The config.xml has been cleaned; all lines with passwords are gone so HA/carp migration might fail. Don't worry, that part is working config.txt (sorry for naming it .txt I needed to pass it through the security checkpoint and forgot changing it back).

AdSchellevis commented 2 months ago

@noseshimself if you remove the entry with 2003:4e:6010::b:217.7.50.193/128 the issue might be solved, it's indeed bad input data. At a first I don't expect a bug yet.

If you fetch the old overview page using:

curl -o /usr/local/www/firewall_nat_1to1.php https://raw.githubusercontent.com/opnsense/core/stable/23.7/src/www/firewall_nat_1to1.php

You should be able to remove the item via the then available firewall_nat_1to1.php page on the box, next trigger the migration again.

Don't forget to remove the old file when you're done.

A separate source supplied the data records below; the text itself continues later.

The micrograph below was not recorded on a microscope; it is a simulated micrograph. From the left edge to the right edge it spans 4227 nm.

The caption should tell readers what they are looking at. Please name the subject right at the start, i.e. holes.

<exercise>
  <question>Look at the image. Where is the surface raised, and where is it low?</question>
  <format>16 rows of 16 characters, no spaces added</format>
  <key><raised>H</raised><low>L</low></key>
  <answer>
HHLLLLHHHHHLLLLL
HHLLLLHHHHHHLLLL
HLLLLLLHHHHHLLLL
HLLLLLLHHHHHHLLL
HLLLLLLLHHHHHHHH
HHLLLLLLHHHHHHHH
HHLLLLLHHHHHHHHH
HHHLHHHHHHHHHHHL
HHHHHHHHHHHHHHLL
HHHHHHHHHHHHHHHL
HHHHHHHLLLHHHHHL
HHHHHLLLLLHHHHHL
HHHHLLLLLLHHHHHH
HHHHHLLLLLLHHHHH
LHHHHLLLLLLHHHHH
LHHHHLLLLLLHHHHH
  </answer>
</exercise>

noseshimself commented 2 months ago

The only occurrences of "2003:4e:6010" in config.xml are

      <gateway_item uuid="e7d69e13-3aac-4503-8f28-4a99bf68838e">
        <disabled>0</disabled>
        <name>GW_TBusinessConnect_IPv6</name>
        <descr>Default-Router im T-BusinessConnect (IPv6)</descr>
        <interface>lan</interface>
        <ipprotocol>inet6</ipprotocol>
        <gateway>2003:4e:6010::1</gateway>
        <defaultgw>1</defaultgw>
        <fargw>0</fargw>
        <monitor_disable>1</monitor_disable>
        <monitor_noroute>0</monitor_noroute>
        <monitor/>
        <force_down>0</force_down>
        <priority>255</priority>
        <weight>1</weight>
        <latencylow/>
        <latencyhigh/>
        <losslow/>
        <losshigh/>
        <interval/>
        <time_period/>
        <loss_interval/>
        <data_length/>
      </gateway_item>
    <LAN>
      <if>igb3</if>
      <descr>SYNC</descr>
      <enable>1</enable>
      <lock>1</lock>
      <spoofmac/>
      <ipaddr>192.168.2.1</ipaddr>
      <subnet>30</subnet>
    </LAN>
    <lan>
      <if>igb1_vlan11</if>
      <descr>TBusinessConnect</descr>
      <enable>1</enable>
      <lock>1</lock>
      <spoofmac/>
      <blockpriv>1</blockpriv>
      <blockbogons>1</blockbogons>
      <ipaddr>217.7.50.229</ipaddr>
      <subnet>29</subnet>
      <ipaddrv6>2003:4E:6010::B:217.7.50.229</ipaddrv6>
      <subnetv6>48</subnetv6>
      <gatewayv6>GW_TBusinessConnect_IPv6</gatewayv6>
    </lan>

And to be honest this is irritating me already because I can't find any log entries of system administrators in the ticket system telling me where the static IPv6 address came from. or why they are tagged as "LAN" and "lan" and why the sync connection is "LAN"...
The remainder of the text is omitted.